Practical O(n) problem impossible to solve even for n=1

Pinky by swanky from flickr (CC-NC-SA)
In computational complexity a fairly popular claim seen in most textbooks equates class P with practically feasible algorithms, and everything not known to be P (but usually within NP, "not known to be P" is an awkward thing we need to say until P!=NP is finally proven, even though we all know it to be true already) with not practically feasible algorithms. While it's often noted that it might be untrue for some cases, with some P algorithms being impractical, and some not known to be P algorithms to be practical, such disclaimers usually consider these cases to be contrived and not worth any further consideration.

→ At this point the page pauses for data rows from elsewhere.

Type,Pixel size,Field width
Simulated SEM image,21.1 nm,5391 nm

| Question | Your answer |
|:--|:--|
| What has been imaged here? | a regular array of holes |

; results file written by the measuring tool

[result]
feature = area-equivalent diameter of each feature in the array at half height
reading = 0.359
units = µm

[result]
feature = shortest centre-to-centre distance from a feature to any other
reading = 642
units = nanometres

Here's a really simple example of a genuinely useful problem in P (linear even) that's not practical at all.

Utterly impractical O(n) problem


Imagine problem of falsifying digital signature for a message in some reasonable digital signature scheme. Inputs are public key of constant length, and message of length n. The algorithm is as follows:
  • Extract private key from the public key by brute force, or some other algorithm (constant time)
  • Sign the message (linear time in n required just to read the message, and no more than linear time necessary)
So we have an O(n) algorithm, and because we need to read entire input to sign the message, no faster algorithm is possible. Therefore the problem is Θ(n).

Yet, unless someone breaks the public key system and provides vastly faster method of extracting private key based on the public key, we won't be able to solve it even for n=1.

This problem is of great practical importance - the entire online banking system would fail, and billions of dollars of fraud would happen if someone could practically solve it. So it's not fair to call utterly unfeasible P problems contrieved.

14 comments:

Anonymous said...

I don't understand this.

Anonymous said...

Dude, you're cheating. Finding out the private key by brute force probably depends linearly on the public key (exponentially in the length of the binary representation of it). By your reasoning, the complexity of any algorithm that we need to run on a fixed set of inputs is irrelevant; the program will run in constant time. Although technically true, this is useless. You want to use the complexity as a function that approximates the number of instructions the CPU will have to execute, so one has an idea about how long it will take to complete.

taw said...

Anonymous: It's not cheating. The algorithm's running time is ridiculously high constant + n * tiny number, which is O(n).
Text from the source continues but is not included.